Ninety-Nine Nights II
Hackneyed.
The wide range of interactive options helps maintain interest for the first few hours, obscuring the basic, button-mash nature of the interactions through variety. Not only that, but experience orbs collected from fallen enemies can be used to upgrade not only your character and his or her chosen weapon, but also any spells they've learned or abilities they picked up, and this RPG-lite element helps push you further into the game when the initial, visceral excitement begins to wane.
However, neither of these factors can distract from the pedestrian nature of the level design, the repetitive and uninteresting boss fights, and the slim range of mission objectives, all of which damn the experience in the long term.

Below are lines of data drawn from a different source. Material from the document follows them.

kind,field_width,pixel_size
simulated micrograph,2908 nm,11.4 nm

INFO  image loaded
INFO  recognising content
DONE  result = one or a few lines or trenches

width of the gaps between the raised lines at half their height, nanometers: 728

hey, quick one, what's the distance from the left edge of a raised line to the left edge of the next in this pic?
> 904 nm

After the first clutch of missions you'll have access to five different fighters, each with their own interweaving storyline and set of missions. Characters conform to fantasy archetypes. Maggni, for example, a giant blue-skinned Hulk-alike with shield swords strapped to his arms, is slow and powerful, while Levv is short, fast and lithe, with his low HP made up by speed on the ground. There's no shortage of content here, and with the majority of missions taking well over half an hour to complete it will be many hours before you finish a single character's storyline. But the story, such that it is, will provide no incentive to do so, and by the midway point of each the prospect of doing the same again is wearying.
Stages contain a number of key and optional objectives, all of which remain hidden until triggered by stumbling into the appropriate area of the battlefield. Your grade rating for a mission is dictated by how many of these objectives you complete and how quickly, and there is some enjoyment to be found in uncovering all of an area's secret corridors, even if they are unlocked merely by whacking at them with a sword. Nevertheless, it's unlikely you'll return to a stage to improve your score: the length of time it takes to work through just one is simply too high.
Multiplayer modes, allowing players to co-operatively work through stages, are a welcome option, but reviewers were unable to test these ahead of the game's release, not least because they are not available locally but only over Xbox Live. The chance to take a character you've levelled in the single-player game out into the wilds of Xbox Live is appealing, even if the lack of visual customisation options makes it all the harder to showboat.
There's a sense in which Ninety-Nine Nights II is an easy target. It sits within a genre that has always been unpopular in the West, and some poor checkpointing and overlong stages do nothing to endear it to unbelievers. But there are flashes of inspiration here, clues to the competence and ingenuity of the developer. Sadly these are drowned out by unnecessary bulk and repetition, resulting in an experience that's flabby and uninspiring regardless of your appreciation of its aims.
Ninety-Nine Nights II is due out for Xbox 360 on 10th September.